Class-D amplifiers often quote efficiency of 95% or higher at maximum output. Even at 10W out, a nominal 40W amplifier may reach >90% efficiency. But wait – we listen to music at an average output of just a few Watts, if that. And efficiency at those levels is much, much less, often dropping to 20% or lower, as shown in Figure 1 [1]. How can we improve that?
Figure 2 shows the canonical traditional Class-D topology. The audio signal is modulating the duty cycle of the gate drive signals, and the output L-C filter recovers the audio signal, which appears across the capacitor and is sent to the speaker. For efficiency, the switching losses in M1 and M2 as well as the losses in the filter components, in particular the inductor, are important. That inductor is physically a large component (depending on the oscillation frequency) as it should remain linear even when carrying large output currents. It’s relatively bulky, lossy and costly.

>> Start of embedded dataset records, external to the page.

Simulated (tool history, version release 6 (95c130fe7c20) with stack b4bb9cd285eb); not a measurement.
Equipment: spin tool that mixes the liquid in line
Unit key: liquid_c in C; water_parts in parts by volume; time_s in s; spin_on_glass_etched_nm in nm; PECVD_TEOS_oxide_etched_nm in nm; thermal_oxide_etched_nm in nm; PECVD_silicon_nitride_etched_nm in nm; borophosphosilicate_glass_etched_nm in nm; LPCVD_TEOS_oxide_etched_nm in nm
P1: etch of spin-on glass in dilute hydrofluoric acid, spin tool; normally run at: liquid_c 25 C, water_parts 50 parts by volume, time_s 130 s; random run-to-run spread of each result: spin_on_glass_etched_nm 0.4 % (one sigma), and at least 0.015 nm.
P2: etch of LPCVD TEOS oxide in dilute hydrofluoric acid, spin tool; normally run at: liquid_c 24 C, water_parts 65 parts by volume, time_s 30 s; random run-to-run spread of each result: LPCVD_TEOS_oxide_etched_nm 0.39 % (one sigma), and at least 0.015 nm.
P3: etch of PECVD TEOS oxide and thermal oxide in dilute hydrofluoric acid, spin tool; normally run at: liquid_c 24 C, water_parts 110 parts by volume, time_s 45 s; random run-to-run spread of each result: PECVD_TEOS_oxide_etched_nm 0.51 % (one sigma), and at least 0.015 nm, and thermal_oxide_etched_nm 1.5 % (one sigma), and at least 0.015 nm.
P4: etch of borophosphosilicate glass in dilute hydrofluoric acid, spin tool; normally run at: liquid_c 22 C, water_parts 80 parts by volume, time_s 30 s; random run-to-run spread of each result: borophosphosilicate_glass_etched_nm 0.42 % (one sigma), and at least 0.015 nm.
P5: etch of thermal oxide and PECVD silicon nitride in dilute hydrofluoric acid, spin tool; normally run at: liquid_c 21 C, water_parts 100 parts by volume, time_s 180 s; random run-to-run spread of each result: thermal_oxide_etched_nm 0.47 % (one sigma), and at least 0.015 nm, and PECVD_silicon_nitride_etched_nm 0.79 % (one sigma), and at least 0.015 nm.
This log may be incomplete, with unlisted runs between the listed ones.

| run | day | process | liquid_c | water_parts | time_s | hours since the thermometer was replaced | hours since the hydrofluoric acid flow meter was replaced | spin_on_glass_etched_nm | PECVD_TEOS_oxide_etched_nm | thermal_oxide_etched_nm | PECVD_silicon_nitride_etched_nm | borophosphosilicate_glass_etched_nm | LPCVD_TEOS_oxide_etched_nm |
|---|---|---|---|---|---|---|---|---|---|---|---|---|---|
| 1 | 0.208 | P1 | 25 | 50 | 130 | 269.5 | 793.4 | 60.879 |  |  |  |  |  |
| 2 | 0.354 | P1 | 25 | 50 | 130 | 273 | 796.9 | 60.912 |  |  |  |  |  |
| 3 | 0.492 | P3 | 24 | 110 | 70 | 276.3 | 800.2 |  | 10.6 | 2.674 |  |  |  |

Switching losses predominantly appear in the output devices M1 and M2. Switching speeds cannot be infinite as the internal parasitic capacitances in the devices need to be charged and discharged in each switching cycle, which needs time, however short. There is also the need for what is called a “dead time” where neither device is on, to avoid what would amount to a direct short from the power rail to ground if both would be on at the same time. Switching losses are the product of voltage and current during the switching time when the current change through the device takes a finite time while the voltage across the device changes from full PVdd to zero, which also takes a finite time.
To minimize switching losses, designers strive for minimal dead time and fast switching, but fast switching conflicts with the need to meet EMC requirements. As always in design, it becomes a balancing act.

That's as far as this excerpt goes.